Yeah- but $1.35 million? For ten years? The article specified that the requirement required that all of the streetsigns, letterhead, etc. would need to be changed and that a ceremony presenting them with a key to the city would be required.

I seriously doubt the $1.35 mil would cover the costs the town would be incurring, let alone making it "worth their while".

Call me unsubtle, but I've got very specific ideas about where they could put said key.

I kind of had it pictured like this.

Council: We have an offer to pay us a large amount of money to change the name of our city to sugardaddy.com. All in favor raise your hands. (none) All opposed (all hands raised)

Okay we're done

I am inclined to agree- but that's still three whole minutes that could've been spent on something more relevant: like outlawing nuclear weapons inside city limits.

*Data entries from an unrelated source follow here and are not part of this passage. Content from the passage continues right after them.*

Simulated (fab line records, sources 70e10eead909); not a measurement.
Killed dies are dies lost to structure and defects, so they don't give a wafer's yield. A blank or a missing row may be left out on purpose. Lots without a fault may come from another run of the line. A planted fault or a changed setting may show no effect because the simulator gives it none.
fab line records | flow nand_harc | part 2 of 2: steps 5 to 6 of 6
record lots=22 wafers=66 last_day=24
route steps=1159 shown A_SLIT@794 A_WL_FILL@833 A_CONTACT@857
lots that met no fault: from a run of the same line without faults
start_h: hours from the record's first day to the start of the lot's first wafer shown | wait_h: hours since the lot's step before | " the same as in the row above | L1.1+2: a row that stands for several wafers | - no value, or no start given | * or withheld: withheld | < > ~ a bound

And yet look at all the free publicity that company got from making an offer they knew would be refused, and now we're still talking about it. It was a great free publicity stunt, and now there will be a few more old rich guys and young gold digger chicks checking out their site from all that free advertising.

And I think this is the fundamental truth of the matter.

It was never a serious offer- only a cheap publicity stunt- and a waste of taxpayer time and money to even consider.

Of course, if you're going to exploit women for sex, why not exploit the taxpayer, too.

Heck, Congress does it- why not sugardaddy.com?